Taaltheorie en Taalverwerking

Linguistics and Language Processing

6 EC

Semester 2, periode 5

5082TATA6Y

Eigenaar Bachelor Kunstmatige Intelligentie
Coördinator dr. J.A. Burgoyne
Onderdeel van Minor Kunstmatige Intelligentie, jaar 1Bachelor Kunstmatige Intelligentie, jaar 1Bachelor Bèta-gamma, major Kunstmatige Intelligentie, jaar 2

Studiewijzer 2017/2018

Globale inhoud

Our ability to use natural language to communicate with each other and to record information is one of the main features that makes us intelligent. However, while we use language effortlessly in our everyday life, computers have a hard time processing natural languages such as English or Dutch. Computational linguistics is a subfield of artificial intelligence at the interface of linguistic theory and computer science, which aims at endowing computers with the ability to process natural language. The ultimate goal is to develop artificial agents that can automatically acquire information from text or that can communicate with humans via intelligent interfaces or in human-robot interaction.

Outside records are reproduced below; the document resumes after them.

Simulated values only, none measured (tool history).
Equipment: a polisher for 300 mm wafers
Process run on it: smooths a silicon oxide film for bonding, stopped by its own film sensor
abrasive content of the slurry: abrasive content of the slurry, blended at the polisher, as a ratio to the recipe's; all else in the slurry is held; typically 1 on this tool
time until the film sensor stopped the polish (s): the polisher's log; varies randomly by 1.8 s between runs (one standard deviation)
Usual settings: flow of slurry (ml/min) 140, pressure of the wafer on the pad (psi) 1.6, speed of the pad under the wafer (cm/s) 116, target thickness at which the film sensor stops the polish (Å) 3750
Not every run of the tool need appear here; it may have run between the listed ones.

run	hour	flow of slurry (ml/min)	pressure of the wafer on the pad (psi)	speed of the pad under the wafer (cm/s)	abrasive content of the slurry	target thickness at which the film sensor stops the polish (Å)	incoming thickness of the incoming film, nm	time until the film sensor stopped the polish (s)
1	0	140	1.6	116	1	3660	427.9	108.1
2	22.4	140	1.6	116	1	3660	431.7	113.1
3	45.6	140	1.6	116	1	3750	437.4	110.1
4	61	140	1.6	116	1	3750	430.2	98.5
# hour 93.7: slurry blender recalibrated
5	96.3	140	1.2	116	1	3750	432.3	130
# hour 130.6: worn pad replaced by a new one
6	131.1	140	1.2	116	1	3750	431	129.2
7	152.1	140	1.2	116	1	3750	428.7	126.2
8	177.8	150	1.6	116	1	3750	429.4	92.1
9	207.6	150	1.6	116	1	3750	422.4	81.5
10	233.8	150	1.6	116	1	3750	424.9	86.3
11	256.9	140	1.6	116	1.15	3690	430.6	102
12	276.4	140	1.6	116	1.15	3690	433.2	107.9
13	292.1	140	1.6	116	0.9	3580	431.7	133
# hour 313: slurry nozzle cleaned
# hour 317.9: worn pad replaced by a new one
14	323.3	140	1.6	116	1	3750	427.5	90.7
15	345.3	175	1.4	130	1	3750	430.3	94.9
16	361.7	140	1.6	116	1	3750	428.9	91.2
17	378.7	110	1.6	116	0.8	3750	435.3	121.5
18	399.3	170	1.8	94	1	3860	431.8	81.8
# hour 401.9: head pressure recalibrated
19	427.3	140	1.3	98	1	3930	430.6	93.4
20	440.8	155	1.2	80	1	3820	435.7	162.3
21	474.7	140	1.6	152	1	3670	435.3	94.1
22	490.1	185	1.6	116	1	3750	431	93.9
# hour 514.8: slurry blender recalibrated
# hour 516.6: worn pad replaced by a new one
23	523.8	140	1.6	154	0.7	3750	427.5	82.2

This course introduces students to some of the core topics in computational linguistics and natural language processing. We will focus on foundational aspects, paying special attention to rule-based methods. The course provides background for the second-year course Natuurlijke Taalmodellen en Interfaces, which focuses on data-driven probabilistic methods. 

The course covers the following key topics in language processing at an introductory level:

  • formal languages and automata
  • syntactic structure and syntactic parsing
  • logic-based compositional semantics
  • word meaning and semantic similarity

Studiemateriaal

Literatuur

  • Daniel Jurafsky & James H. Martin, 'Speech and Language Processing' (2nd Edition) Pearson Prentice Hall, 2009. This book provides a comprehensive and in-depth overview of the field. Only around seven or eight chapters will be covered in this course. The book is also used in the second-year course of the BSc AI 'Natuurlijke taalmodellen en interfaces'. There is also a draft of the third edition of Jurafsky and Martin available online. Although the second edition remains the official text for the course, wherever possible, references to the relevant chapters of the third edition will be given for reading assignments.

Software

Overig

  • Het materiaal op de Blackboard site van Practicum Academische Vaardigheden (www.practicumav.nl)
  • Other online materials will be pointed out during the course. Slides will be available on Blackboard after each lecture.

Leerdoelen

The overall aim of this course is to introduce students to fundamental topics in computational linguistics and natural language processing. By the end of the course, students should be able to:

  • Demonstrate an understanding of the basic concepts in computational linguistics by being able to define them and to apply them to natural language processing problems.
  • Analyse the structure and the meaning of natural language expressions and describe the main computational challenges involved in doing so automatically.
  • Use NLTK to conduct a small natural language processing project and write a technical report of the project and its results (PAV).

Onderwijsvormen

  • Hoorcollege
  • Werkcollege
  • Laptopcollege

The course consists of lectures (hoorcolleges) where the theoretical material is explained and discussed and practical sessions (werkcolleges and laptopcolleges). In the practical sessions students will work in pairs on exercises related to the contents introduced during the lectures. 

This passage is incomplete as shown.